9:15 AM, batteries measured under no load as 12.30 volts and 12.24 volts, the latter being B2 and connected via the A/B switch and the boat's cabling--not directly.
10:15 AM, "bulk" charge indicated, remote showing 13.2V to on the batteries as I started the tests--and it took me a while to figure out the SolarBoost setups after this point. The SBoost was connected directly to B1 only, flowing into B2 via the A/B switch set to "both" during the whole day.
Next note has no time mark, shows 13.10 (my meter) at the batteries with the SBoost showing 13.4 out to them, my meter showing 15.70 V out of the panels. I'm not sure if there's an error in the note regarding the 13.10/vs/13.4 difference here I think I was still fuzzy brained from trying to understand the SBoost programming.

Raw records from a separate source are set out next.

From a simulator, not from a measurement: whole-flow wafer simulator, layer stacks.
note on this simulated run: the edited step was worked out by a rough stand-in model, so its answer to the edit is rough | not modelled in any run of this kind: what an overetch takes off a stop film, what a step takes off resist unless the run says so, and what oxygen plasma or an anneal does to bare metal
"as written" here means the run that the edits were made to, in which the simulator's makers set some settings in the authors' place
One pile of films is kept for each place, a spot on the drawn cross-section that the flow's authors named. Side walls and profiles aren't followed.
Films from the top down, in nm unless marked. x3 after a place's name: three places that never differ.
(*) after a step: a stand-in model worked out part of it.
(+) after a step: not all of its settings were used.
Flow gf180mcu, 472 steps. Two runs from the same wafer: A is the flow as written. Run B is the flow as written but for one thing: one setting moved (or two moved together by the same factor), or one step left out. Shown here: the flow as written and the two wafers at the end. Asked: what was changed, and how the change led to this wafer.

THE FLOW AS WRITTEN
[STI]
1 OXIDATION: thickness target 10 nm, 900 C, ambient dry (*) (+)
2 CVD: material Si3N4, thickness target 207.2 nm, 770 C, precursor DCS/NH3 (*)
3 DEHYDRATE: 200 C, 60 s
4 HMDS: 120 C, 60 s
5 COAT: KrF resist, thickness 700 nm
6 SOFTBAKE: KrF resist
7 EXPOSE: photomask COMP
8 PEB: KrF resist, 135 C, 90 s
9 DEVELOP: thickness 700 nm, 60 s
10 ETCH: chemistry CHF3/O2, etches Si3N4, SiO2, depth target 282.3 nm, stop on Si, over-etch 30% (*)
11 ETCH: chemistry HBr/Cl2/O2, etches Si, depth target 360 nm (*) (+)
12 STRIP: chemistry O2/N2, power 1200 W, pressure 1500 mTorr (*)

11:00AM, 15.42 in, 13.37 out, measured by my meter on the SBoost terminals. The sun was already full brightness (per the Gossen meter) and the SBoost was still in "bulk" mode using the default wet lead facotry settings.
At that point I checked the SBoost reaedings, 13.3V @4.4 Amps shown, versus my multimeter 13.14V@4.27A shown (using separate shunts, one in the positive lead, one in the negative) so I was indicating 56.1W and it was indicating 58.5W, either a 95% or 104% difference depending on which side you look at. To me that just means either the SBoost display metering was off by 5%, or the effect of PWM on my DC meter was 5%. I don't know.
By 11:15 AM it was showing 13.6 volts @ 4.^, for 62.56W charging.
At 11:20 I measured 15.81V into the SBoost and 13.36V out of it, against 13.5-13.6 showing on it's panel. In theory the SBoost was providing about a 6-7% net gain, putting out 4.7A @ 13.6V instead of the 4.4A at 15.81V that was coming out of the panels. (Check my math, but that's what I wrote at the time.) I went on to about 1AM but didn't see any significant increases in any numbers, which didn't surprise me since 11AM-1PM would all be "peak" output time. I was surprised not to see anything near 100W coming out of the panel array though, it was only around 85F so I can't blame that on heat.
CD-
I don't know, I'm hard put to stick a number on the gain. I mean, which numbers do we go by? The 5% difference in meters, indicating....which one is right? The 10-20% difference in battery gain/performance, that PWM is supposed to add? The 6-7% net gain in charging amperage that I did measure? If the 6-7% is real, and the 5% metering difference is from my DC meter being "low" due to the PWM...that would mean an 11-12% gain from the MPPT controller alone. Plus the real but elusive "gain under load" from the angled panels, which might be that much again or more. And then, there's the battery gain from PWM...where or how do we write that one up?
All that I'm saying, is that to someone who doesn't split up those pieces, the change from flat panels to this system could appear to be a huge difference, I suspect possibly 30-40% overall depending a lot on how their batteries responded to the PWM charging.
Still, if the gain from angling the panels really is (let's say) 10%...and you add the gain from the MPPT as another 10%...
What did Alan Greenspan say? A couple of million here, a couple of million there, sooner or later you're talking real money.
This puts me in mind of some testing that Consumer Reports did on 35mm cameras a million years ago. They surveyed repair shops and asked what models they did the most repairs on, then compared that to sales figures. And they paned Nikon as needing too many repairs. What they forgot to factor in, was at that time essentially all the pros used Nikons--in the rain, on the beach, all day all night everywhere, so the cameras took a lot more abuse than the ones used twice a year at weddings and vacations.
I think I've made a start at turning up some of the real issues, but a lot more needs to be done to get the real answers.